This Article is From Jul 05, 2019

India Will Be Open Defecation Free This Year: Finance Minister In Budget

Budget 2019: Union Finance Minister Nirmala Sitharaman also proposed to expand the Swachh Bharat mission to undertake sustainable solid waste management in every village, harnessing latest technology.

India Will Be Open Defecation Free This Year: Finance Minister In Budget

Union Budget 2019: 9.6 crore toilets have been constructed since October 2, 2014.

New Delhi:

India will be made open-defecation free (ODF) on October 2, 2019, Union Finance Minister Nirmala Sitharaman said on Friday. "I am happy and satisfied to report that India will be made Open Defecation Free on October 2nd, 2019, per the dream of Prime Minister Narendra Modi," Ms Sitharaman said while presenting Union Budget 2019-20 in Lok Sabha. Ms Sitharaman also proposed to expand the Swachh Bharat Mission to undertake sustainable solid waste management in every village, harnessing latest technology.

"9.6 crore toilets have been constructed since October 2, 2014. More than 5.6 lakh villages have become open defecation free. We have to build on this success. I propose to expand the Swachh Bharat Mission to undertake sustainable solid waste management in every village, harnessing the latest technology," she said amid desk thumping by lawmakers of treasury benches.
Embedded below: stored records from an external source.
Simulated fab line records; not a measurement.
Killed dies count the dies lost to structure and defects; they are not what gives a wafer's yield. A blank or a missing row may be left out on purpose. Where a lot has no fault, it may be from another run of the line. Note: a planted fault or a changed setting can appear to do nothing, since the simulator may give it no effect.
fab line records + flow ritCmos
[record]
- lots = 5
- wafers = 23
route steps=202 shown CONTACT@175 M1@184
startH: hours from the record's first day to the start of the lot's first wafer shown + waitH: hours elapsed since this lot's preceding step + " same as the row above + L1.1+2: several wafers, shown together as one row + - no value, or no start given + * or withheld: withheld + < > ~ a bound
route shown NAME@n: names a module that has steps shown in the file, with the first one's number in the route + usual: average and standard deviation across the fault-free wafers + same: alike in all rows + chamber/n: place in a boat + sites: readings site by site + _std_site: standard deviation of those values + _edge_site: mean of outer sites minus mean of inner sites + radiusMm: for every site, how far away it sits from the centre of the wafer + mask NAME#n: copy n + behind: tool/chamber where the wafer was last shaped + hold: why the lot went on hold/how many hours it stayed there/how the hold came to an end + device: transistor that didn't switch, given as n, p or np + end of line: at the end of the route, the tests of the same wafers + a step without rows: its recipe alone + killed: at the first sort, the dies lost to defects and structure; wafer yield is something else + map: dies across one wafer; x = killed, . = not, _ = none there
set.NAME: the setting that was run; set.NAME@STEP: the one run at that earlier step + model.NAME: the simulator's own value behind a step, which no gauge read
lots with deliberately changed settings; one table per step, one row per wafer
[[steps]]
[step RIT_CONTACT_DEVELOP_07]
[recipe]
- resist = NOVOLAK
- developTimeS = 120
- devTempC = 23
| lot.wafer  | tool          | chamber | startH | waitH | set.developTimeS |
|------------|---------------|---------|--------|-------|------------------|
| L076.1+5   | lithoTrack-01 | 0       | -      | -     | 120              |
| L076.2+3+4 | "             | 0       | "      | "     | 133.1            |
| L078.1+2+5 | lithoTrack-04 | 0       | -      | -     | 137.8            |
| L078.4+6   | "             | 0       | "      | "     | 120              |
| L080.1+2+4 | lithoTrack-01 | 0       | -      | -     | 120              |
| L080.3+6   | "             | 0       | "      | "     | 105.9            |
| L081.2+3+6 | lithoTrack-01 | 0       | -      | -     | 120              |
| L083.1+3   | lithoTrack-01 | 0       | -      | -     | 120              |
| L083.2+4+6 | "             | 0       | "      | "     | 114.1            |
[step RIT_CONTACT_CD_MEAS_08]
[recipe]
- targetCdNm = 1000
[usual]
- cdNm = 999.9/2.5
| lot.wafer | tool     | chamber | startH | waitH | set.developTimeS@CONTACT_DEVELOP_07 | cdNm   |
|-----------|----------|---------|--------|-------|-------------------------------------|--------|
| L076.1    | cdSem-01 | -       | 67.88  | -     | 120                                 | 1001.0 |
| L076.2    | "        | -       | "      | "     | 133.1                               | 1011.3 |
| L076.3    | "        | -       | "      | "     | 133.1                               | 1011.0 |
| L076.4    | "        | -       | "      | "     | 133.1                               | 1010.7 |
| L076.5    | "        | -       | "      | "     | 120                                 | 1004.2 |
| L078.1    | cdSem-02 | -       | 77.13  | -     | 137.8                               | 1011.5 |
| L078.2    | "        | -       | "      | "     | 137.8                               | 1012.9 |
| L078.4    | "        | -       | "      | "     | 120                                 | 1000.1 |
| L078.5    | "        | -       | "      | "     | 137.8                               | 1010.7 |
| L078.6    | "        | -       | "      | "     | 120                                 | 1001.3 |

The Economic Survey 2018-19 which Ms Sitharaman tabled in Parliament on Thursday outlined the progress made in the mission that was initiated in 2014 to achieve universal sanitation coverage by October 2, 2019.

The Swachh Bharat Mission is one of the largest cleanliness drives in the world and is also an attempt to initiate behavioural change.

"Through Swachh Bharat Mission, 99.2 per cent of rural India has been covered in the last four years. Since October 2014, over 9.5 crore toilets have been built all over the country and 564,658 villages have been declared open-defecation free (ODF)," says the survey.

As on 14 June 2019, 30 States and Union Territories are 100 per cent covered with an individual household latrine (IHHL). The Swachh Bharat Mission has significantly improved health outcomes," the report says.

The mission has also helped reduce diarrhea and malaria among children below five years, stillbirth and low birth weight (newborn with weight less than 2.5 kgs).

"This effect is particularly, pronounced in districts where IIHL coverage was lower is 2015," adds the survey.